As I clicked ‘like’ on a facebook photo a friend posted of his son wearing a football kit I started to think about the team George might support when he is older. I can think of several friends who are trying to persuade their sons and daughters to follow the team they have always supported despite not living near the clubs home ground. This persuasion is to fight off the lure of ‘glamour’ clubs other kids in the playground will support – in the words of one they are ‘fighting the good fight’. I am a Liverpool fan but I don’t really mind if George supports another team as long as it isn’t Manchester United (I have some standards). The reason behind it is simple – I’ve gone off football and this is why.
England – This is where it all started to go wrong. I stopped watching England friendlies as the players seemed even less interested in the game than me and I was barely awake. Then I stopped watching the qualifiers as they lacked any sort of tension, interest or bearing on tournament performance. The final nail in the coffin was the World Cup in 2010 as England served up a rich smorgasbord of mediocrity, misplaced entitlement, woeful lack of ability and seething resentment. You could pick any number of players who symbolise this attitude and the list would probably start with Rooney, Cole or Terry – I don’t even like watching Stevie G when he plays for England. I’d had enough and although I dabbled with Euro 2012 I can’t see me watching much in the future.
Liverpool – I was born in Liverpool, I will always be fan of Liverpool FC and the club will always have a special place in my heart but the last few years have made it hard for me. Sure they haven’t won much recently and that never makes football fun but it didn’t stop me watching during the dreaded ‘Souness years’. The truth is I have always thought our club was special but now there is very little to make us stand out. Like so many football clubs we face always being owned by business men looking to make a profit, represented on the pitch by disinterested millionaires and supported by too many blinkered fans. All this is par the course but the way the club dealt with the Luis Suarez racism issue was a far bigger blow. I believe the club was right to initially back him as the evidence wasn’t clear and he deserves the right to defend himself. However, the moment he was found guilty the verdict should have been accepted and attempts made to repair the damage instead of enduring the humiliation of misguided t-shirts and snubbed handshakes. How could any Liverpool fan hope to take the higher ground when we couldn’t get our own house in order? The sight of King Kenny (my childhood idol) being forced to shuffle out the door at the end of the season was symbolic of the malaise we found ourselves in.

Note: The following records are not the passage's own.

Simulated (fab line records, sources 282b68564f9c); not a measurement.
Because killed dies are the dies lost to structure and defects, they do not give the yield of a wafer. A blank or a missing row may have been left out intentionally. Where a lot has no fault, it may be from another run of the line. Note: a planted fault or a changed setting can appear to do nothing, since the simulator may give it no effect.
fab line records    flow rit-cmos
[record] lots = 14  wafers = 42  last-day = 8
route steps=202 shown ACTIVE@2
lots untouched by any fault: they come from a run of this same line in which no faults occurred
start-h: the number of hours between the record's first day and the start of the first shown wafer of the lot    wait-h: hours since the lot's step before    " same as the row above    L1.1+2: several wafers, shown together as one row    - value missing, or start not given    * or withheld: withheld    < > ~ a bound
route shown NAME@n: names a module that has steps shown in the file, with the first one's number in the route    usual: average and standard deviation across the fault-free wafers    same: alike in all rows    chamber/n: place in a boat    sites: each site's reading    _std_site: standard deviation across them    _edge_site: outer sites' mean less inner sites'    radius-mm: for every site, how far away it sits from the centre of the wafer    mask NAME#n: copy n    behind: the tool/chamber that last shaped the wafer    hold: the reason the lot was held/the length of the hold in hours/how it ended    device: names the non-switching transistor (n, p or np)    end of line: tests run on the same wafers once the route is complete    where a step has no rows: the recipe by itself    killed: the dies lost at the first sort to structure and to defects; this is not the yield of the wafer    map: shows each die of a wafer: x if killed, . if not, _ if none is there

Premier League – Popular opinion says that last season was one of the most exciting ever but I just don’t buy it. Sure the last day of the season was dramatic and Manchester City did play well but once you get outside the top four or five teams it gets far less interesting. Very few teams below this upper tier possess a flair player and instead prefer to ‘grind it out’ and ‘keep it tight’ serving up hour after hour of turgid non-entertainment. Anyone who follows me on twitter knows I love to criticize Everton and Stoke for this approach but last season almost half teams in the league were guilty. League position has become more important than glory and fourth place is seen as an achievement worth celebrating. I didn’t sign up for this.
Commentators and Pundits – I remember watching a Manchester derby game in the Friendship pub in Fallowfield sometime in the mid-90s. United were awarded a dodgy penalty in the first half (sound familiar?) and by half time the pub was buzzing with the bickering of rival fans. When Alan Hansen appeared on the screen everyone stopped talking to hear his opinion on the controversial decision. He duly declared it ‘a disgrace’ and the pub erupted again. What went wrong? From the old boys’ club buffoonery of MOTD to the tortured wordplay of the commentators, match coverage has become a lumpy mess of clichés and frustration. Also I’m sick of watching players go down under powder puff non-challenges only to hear the commentator scream about ‘definite contact’ and players ‘knowing they can’t raise their hands’ as if a knife has been pulled out on the pitch.
The photo below was the first one that came up when I googled ‘dodgy penalty’ but there were plenty to choose from.
Fans – One of the many things that annoyed me about both the Suarez and Terry racism cases was how fans divided down club lines instead of coming to a conclusion based on the evidence in front of them. Every issue is like this even if the club of a particular fan isn’t involved. Twitter can be really bad for this and I get fed up of reading tweets from blinkered fans shoe-horning their club into unrelated topics to get a dig in or merely to gloat. I’m not talking about the kind of people who boo a minutes silence (we can all do without them right?) but the everyday fans who can’t see football outside of the prism of their club colours. I used to enjoy talking to strangers about football but the common ground seems to be disappearing and football is no longer a universal language.